Also DeVry reported impressive first-quarter fiscal 2017 results and has surpassed the Zacks Consensus Estimate for sales and earnings for the third quarter in a row.

Throughout fiscal 2017, the company plans to introduce a number of short-period, stackable programs that will provide students the flexibility and affordability to pursue education outside the traditional degree course structure.

Also, DeVry adopted several cost-saving initiatives like workforce reduction and curbing discretionary spending. The company is following a strict cost-control routine, with special emphasis on controlling escalating costs at DeVry University and Carrington Colleges. The company also condensed the footprint of DeVry University.
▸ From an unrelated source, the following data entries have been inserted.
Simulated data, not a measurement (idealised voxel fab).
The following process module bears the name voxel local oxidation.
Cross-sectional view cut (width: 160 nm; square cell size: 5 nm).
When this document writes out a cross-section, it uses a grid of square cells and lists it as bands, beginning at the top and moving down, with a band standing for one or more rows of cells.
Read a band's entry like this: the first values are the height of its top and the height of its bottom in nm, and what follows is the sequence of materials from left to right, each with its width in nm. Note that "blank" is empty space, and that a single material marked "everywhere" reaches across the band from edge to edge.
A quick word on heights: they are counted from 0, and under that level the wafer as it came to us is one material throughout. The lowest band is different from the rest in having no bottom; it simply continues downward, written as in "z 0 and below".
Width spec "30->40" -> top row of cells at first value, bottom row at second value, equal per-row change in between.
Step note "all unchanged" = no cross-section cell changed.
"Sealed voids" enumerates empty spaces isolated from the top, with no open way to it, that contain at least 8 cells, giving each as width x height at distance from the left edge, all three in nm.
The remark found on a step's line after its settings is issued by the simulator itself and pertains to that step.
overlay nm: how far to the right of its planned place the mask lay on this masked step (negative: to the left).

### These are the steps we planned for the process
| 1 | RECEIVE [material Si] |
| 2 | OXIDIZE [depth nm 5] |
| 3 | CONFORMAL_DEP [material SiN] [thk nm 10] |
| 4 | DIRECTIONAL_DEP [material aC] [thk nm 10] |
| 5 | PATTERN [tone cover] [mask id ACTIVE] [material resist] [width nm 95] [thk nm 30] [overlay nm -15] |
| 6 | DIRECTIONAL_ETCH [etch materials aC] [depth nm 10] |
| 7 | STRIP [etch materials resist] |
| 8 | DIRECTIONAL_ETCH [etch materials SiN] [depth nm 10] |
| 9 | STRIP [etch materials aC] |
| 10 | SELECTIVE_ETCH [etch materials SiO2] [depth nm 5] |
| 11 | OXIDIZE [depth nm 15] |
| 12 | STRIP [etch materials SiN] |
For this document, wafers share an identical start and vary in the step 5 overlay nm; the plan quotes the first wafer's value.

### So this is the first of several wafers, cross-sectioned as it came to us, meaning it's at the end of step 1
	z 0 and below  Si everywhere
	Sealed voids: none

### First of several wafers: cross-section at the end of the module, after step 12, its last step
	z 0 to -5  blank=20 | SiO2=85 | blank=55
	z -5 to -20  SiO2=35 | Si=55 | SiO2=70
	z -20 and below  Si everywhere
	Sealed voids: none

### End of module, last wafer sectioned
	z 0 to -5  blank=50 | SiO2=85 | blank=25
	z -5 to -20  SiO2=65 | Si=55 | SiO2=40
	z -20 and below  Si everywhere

This Zacks Rank #2 (Buy) stock has a decent earnings history, beating the Zacks Consensus Estimate in all of the past four quarters at an average of 8.9%. You can see the complete list of today’s Zacks #1 (Strong Buy) Rank stocks here.

Concerns

The company has been witnessing a persistent decline in enrollments at its flagship institution, DeVry University, which accounts for a major portion of its revenues. DeVry University’s starts have also been declining for several years now and are expected to remain a challenge over the near term, as prospective students are reluctant to incur debts for pursuing higher degree. The competition in this space is also intense.

As the employment scenario is improving, more adult students are opting for jobs while the demand for academic programs is on the decline. There is also growing reluctance among students to enroll in academic programs and take loans to fund them.